Retirement Dividend Stocks: Cisco (CSCO)
- Market cap: $123 billion
- Current dividend yield: 2.9%
- Payout ratio: 34% of projected 2014 earnings
- Dividend growth: 216% in 4 years, from 6 cents per quarter in 2011 to 19 cents per quarter currently
But regardless of the short-term trends, the important thing to remember is that dividend investing involves holding for the long haul – and looking forward, Cisco is as safe and stable as they come.
Especially now that it just boosted its dividend … again.
We don’t have a long history of CSCO dividends, but the company has ramped up payments in a hurry since instituting its dividend in 2011 from 6 cents to the recently announced rate of 19 cents. Given recent sluggishness, there’s a lot of incentive to keep the pedal down and keep shareholders happy even if revenue remains challenged.
An important thing to remember with long-term dividend investing is that the current yield is not your yield down the road as payments increase.
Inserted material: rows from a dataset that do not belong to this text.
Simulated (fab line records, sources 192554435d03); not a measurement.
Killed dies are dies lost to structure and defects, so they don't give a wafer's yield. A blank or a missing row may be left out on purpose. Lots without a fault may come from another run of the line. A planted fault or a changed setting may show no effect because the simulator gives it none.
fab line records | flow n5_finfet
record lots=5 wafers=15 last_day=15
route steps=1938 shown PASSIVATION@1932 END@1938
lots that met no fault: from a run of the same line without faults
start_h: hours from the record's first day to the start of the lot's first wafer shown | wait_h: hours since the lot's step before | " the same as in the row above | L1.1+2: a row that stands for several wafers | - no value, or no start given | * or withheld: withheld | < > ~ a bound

There’s a lot of reasons to consider buying Cisco on recent softness. CSCO stock has a forward P/E of less than 11, so it’s pretty fairly valued compared with other big tech peers. And it is only paying out about one-third of its profits via dividends, meaning room for continued growth in distributions.
Even if Cisco doesn’t burn down the house with share price appreciation, this dividend stream is what matters most.